Hi all:
I have some questions about DMB and DSB in armv8.
(1)
In armv8 Reference Manual doc, it says "The DMB instruction does not ensure the completion of any of the memory accesses for which it ensures relative order".
But in ARM Cortex-A Series Programmer’s Guide for ARMv8-A doc, it explains some dmb/dsb parameters.for example :
<option> | Ordered Accesses (before – after) | Shareability Domain LD | Load –Load, Load – Store | Full system
Load - Load/Store:This means that the barrier requires all loads to complete before the barrier butdoes not require stores to complete. Both loads and stores that appear after thebarrier in program order must wait for the barrier to complete.
Since Load - Load/Store means the barrier requires all loads to complete before the barrier, I think it has ensured the completion of memory access, so I am confused.
(2)
In ARM Cortex-A Series Programmer’s Guide for ARMv8-A doc, it also says DSB "enforces the same ordering as the Data Memory Barrier, but has the additional effect of blocking execution of any further instructions, not just loads or stores, or both, until synchronization is complete".
Since DSB can block any instructions, what's "ST" in "DSB ST" for?
(3)
I have already knew that DSB can replace DMB safely, but in what situation should we only use "DSB", not "DMB"? what's the difference between DSB and DMB? An example should be great.
Thanks!
According to your example, only if W1 is visible to all the other PEs, can W1 be complete. Is that right?
Do you mean that every PE /needs/ to load A, before W1 can be considered complete? Then, no. The definition of completion is not as strict (it says '/if/ a load to address...')
If the potential for reading the original (common) value (that existed before W1 clobbered A) does not exist, then W1 is complete. One of the PEs may not load A during the entire execution of the program. But if it /were/ to load A, whether it received the value from W1, or the original, would determine if W1 ever completed.
Edit: Definition 3.3
Late Edit2: The notion of visibility, that was implicitly assumed (and I failed to expose) in my descriptions, is what Arm describes as "A write W1 from an Observer is Observed-by a read R2 from a different Observer if and only if R2 Reads-from W1".

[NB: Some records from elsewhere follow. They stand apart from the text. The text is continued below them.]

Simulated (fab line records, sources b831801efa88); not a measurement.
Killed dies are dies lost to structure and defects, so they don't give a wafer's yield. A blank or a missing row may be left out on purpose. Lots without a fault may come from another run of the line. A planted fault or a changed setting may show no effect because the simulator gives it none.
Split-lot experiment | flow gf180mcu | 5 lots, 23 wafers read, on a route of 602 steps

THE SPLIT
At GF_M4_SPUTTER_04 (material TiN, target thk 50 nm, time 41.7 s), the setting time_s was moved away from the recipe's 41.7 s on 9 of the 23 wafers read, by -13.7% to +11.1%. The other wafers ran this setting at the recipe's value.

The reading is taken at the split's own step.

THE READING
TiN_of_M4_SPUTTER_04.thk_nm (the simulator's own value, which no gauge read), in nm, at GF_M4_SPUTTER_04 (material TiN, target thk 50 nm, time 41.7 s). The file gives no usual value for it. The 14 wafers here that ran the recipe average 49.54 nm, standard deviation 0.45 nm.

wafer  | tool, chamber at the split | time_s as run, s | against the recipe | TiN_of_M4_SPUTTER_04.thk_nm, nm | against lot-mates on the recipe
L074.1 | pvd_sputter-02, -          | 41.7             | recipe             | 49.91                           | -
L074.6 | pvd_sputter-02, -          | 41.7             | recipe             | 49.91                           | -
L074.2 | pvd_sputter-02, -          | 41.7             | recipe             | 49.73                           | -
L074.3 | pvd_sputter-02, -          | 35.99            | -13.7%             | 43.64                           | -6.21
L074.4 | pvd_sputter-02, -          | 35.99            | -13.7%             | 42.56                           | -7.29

Accordingly, their definition of Completion of a Write includes a statement: "Any read to the same Location by an Observer within the shareability domain will either Reads-from W1,or Reads-from a write that is Coherence-after W1".
Here, "PE0.W1 Observed-by PE1.R2" == "PE1.R2 reads-from PE0.W1".
Any condition which requires a Coherence-after relation between the operations cannot be described by the example system, because its memory can contradict itself about the order of operations at a single location.
So,
- the clause about a load reading from a write subsequent to W1,
- the additional condition on the write completion, that "Any write to the same Location by an Observer within the shareability domain will be Coherence-after W1." ,
- the notion of visibility of a RW1 from a PE by a W2 from another PE,
these cannot be described by the example system.
The utility of the example system does not extend beyond showing that writes need propagation before they can complete, and that they might become visible to loads of other PEs at different intervals.
I have got the point. Thanks! It really helps a lot.